A shock to the academic community, and those friends and family closest to him, his premature departure at 46 has left a sudden hole in the lives of many. Students devoted to his ‘fun’, ‘interesting’ and ‘cool’ teaching style, and the way he ‘keeps it real’, were left with confusion and sadness when he didn’t show up to teach his criminology lecture at Berkeley College on Monday. His glowing reviews on ratemyprofessor.com reveal that he influenced a generation of young scholars in the fields of sociology, anthropology, criminology and drug research.

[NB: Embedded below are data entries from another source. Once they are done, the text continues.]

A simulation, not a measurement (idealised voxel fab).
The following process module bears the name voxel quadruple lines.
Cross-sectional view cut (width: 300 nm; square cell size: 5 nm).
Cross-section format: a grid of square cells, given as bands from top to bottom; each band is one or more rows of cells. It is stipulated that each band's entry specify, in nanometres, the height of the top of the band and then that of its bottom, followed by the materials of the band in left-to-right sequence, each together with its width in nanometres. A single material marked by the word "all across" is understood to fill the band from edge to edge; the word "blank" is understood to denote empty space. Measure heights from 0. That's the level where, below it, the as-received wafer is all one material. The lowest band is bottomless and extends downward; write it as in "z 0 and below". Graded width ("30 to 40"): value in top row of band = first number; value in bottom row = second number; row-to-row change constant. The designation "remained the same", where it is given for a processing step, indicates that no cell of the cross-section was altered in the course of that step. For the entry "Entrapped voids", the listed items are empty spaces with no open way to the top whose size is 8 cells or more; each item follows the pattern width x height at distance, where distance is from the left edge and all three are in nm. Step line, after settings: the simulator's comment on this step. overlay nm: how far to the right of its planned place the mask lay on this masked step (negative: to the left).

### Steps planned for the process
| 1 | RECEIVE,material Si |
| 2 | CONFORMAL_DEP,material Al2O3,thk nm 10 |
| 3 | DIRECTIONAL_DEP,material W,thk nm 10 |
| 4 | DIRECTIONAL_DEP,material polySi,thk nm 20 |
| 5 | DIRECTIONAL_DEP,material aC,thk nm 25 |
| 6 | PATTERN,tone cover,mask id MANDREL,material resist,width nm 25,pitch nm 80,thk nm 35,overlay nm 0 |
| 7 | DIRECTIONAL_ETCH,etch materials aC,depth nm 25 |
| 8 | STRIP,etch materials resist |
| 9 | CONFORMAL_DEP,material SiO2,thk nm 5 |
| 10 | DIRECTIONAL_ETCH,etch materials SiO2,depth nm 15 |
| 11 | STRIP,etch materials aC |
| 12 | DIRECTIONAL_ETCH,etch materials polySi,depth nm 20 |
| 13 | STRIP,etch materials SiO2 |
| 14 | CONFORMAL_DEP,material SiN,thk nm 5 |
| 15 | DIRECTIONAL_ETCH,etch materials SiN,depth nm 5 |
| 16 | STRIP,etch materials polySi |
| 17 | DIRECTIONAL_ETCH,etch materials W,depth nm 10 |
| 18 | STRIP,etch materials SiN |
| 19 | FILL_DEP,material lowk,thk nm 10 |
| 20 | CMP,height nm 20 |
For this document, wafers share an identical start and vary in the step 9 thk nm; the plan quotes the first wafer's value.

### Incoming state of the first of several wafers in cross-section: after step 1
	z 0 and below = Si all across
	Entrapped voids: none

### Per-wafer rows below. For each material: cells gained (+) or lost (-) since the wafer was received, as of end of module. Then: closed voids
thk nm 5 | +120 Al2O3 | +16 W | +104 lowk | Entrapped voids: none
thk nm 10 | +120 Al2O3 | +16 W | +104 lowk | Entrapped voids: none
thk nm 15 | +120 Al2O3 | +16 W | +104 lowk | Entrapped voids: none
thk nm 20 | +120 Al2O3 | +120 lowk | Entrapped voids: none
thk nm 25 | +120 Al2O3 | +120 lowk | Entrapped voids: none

And the regulars at Bar 169 surely felt the physical absence of ‘the Professor’ that Monday night. Tucked away in the backroom of the bar, I, myself, mourned the loss of someone, who, a decade earlier, would undoubtedly alter the course of my life and career.
Friends first, we spent many an afternoon riding bikes, eating out in Chinatown, or going to see free concerts in the park, such as George Clinton and Patti Smith. But Dr Steve would also go on to be an influential mentor and colleague over the years. In 2005, he was the second reader on my Master’s thesis in Anthropology at Hunter College, CUNY. And in 2006, he introduced me to the Society for the Study of Social Problems (SSSP), an organization and annual conference that would see us present on similar panels in Montreal, NYC, Las Vegas and Denver. He gave useful comments on my PhD dissertation, he graces the acknowledgements of my new book (Sex, Love and Money in Cambodia), and he invited me to guest lecture in his class at Berkeley College. And it is also thanks to Steve that I was first introduced to the National Development and Research Institutes (NDRI) several years back—which is where I currently hold my own postdoctoral fellowship.
Known for his PhD research at CUNY Graduate Center on cannabis use and sales in NYC and Rotterdam, Dr Steve also did extensive ethnographic research through NDRI on drug users, drug markets and subcultures, with a focus on global marijuana users and retailers, heroin-using lap dancers in NYC, and Mexican drug gangs and sex workers. At Berkeley, he was currently doing comparative work on global drug policy.
During his post at NDRI, he published several papers with Eloise Dunlap, Charles Kaplan, Sam Friedman, Andrew Golub, Ellen Benoit and the late Bruce Johnson, to name a few. And in 2009, Dr Steve and his co-authors (Johnson, Golub, and Dunlap) were winners of the Outstanding Paper Award from Jim Walther for the paper titled An Analysis of Alternatives to New York City’s Current Marijuana Arrest and Detention Policy, (Policing: An International Journal of Police Strategies & Management, 2008). The article was chosen by the editorial team as the journal’s most impressive piece of the year. In addition to his faculty post at Berkeley College, he lectured extensively within the CUNY system, at Hunter College, John Jay, and College of Staten Island.
There will be a gap in the program at this year’s 63rd Annual SSSP Conference, taking place in August in New York City, where he was set to present at, and chair a panel titled ‘Global Innovations in Drug Policy’. It was during this same conference in NY in 2007 that Steve led informal tours of notorious historical drug spots in downtown NYC, which was yet another opportunity to flaunt his extensive subcultural drug knowledge. This was the Steve those closest to him knew and loved, as he lived life like an ethnography--an ongoing project of life on the edge.
His passing far too soon and sudden, memories of Dr Steve and his important contributions will echo in the halls of sociology and criminology departments for decades to come. Scholar, teacher, mentor, friend…the Professor will be missed.